January 11, 2008

Tilapia with Pineapple and Vanilla

While visiting Kansas City on business a few weeks ago, I ate at the Cheesecake Factory and got my absolute favorite dish there, the Miso Salmon. This week I was craving the dish again and unfortunately there is only one Cheesecake Factory in Utah. It is in Murray and is so popular its not uncommon for 2-3 hour waits. Plus, its about 45 minutes from our home so I thought I'd see what I could do on my own.

Unfortunately, I didn't have any Salmon or Miso and didn't have time to run to the store. After 30 minutes of pouting and 30 minutes of trying to recall whether or not Iron Chef ever did a show using Tilapia (the only fish I had in the house), I convinced myself I could make something just as good as Miso Salmon (if not better.)

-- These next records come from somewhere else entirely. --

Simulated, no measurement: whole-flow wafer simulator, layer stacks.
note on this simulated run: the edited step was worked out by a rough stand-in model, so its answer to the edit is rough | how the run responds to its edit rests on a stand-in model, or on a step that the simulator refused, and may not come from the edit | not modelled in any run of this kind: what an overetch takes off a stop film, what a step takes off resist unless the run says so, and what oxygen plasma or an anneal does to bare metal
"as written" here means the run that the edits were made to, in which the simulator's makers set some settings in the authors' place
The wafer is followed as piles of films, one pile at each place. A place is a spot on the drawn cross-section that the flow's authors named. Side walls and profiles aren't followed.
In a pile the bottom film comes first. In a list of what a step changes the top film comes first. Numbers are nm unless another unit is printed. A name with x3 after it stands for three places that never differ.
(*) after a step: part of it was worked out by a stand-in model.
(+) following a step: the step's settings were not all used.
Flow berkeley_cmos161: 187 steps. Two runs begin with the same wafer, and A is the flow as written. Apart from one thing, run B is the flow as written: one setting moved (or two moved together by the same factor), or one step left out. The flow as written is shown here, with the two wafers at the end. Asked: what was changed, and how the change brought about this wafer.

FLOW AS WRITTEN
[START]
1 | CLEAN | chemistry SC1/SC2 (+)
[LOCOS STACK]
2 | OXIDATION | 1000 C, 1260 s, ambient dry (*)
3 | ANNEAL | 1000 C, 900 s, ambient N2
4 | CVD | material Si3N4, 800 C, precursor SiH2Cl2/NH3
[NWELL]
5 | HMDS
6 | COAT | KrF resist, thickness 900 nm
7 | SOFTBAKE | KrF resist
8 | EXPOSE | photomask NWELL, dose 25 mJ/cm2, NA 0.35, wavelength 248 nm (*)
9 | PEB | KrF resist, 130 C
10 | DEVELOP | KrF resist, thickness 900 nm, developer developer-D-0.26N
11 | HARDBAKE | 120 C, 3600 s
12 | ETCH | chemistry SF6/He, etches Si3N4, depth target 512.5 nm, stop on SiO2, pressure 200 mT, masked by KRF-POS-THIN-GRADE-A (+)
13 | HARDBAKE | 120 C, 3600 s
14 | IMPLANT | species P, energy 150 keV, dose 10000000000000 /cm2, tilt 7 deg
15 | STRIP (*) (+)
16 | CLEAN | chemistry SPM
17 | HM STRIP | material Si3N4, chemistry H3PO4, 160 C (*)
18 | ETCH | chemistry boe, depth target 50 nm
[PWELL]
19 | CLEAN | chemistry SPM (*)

Here's what I did - I formed a bed of white rice, added a grilled pineapple and topped it all with the Tilapia basted with pineapple juice. Then, I poured a generous serving of a pineapple vanilla reduction over the whole thing. After a dash of parsley, it was finished. Ok, so it wasn't as great as the Miso Salmon and I definitely was not as organized as the Iron Chefs (the fish was cold by the time the reduction was done), but I thought it tasted pretty good.

I've left 10 messages with the Cheesecake Factory to have them replace the Miso Salmon with my dish but nobody is calling me back. From now on, every time I eat there I'll ask for the Tilapia with Pineapple and Vanilla and I'll make a big scene about them not having it on their menu and that all the classy restaurants these days have it. Then I'll look disgusted as I'm "forced" to order the Miso Salmon.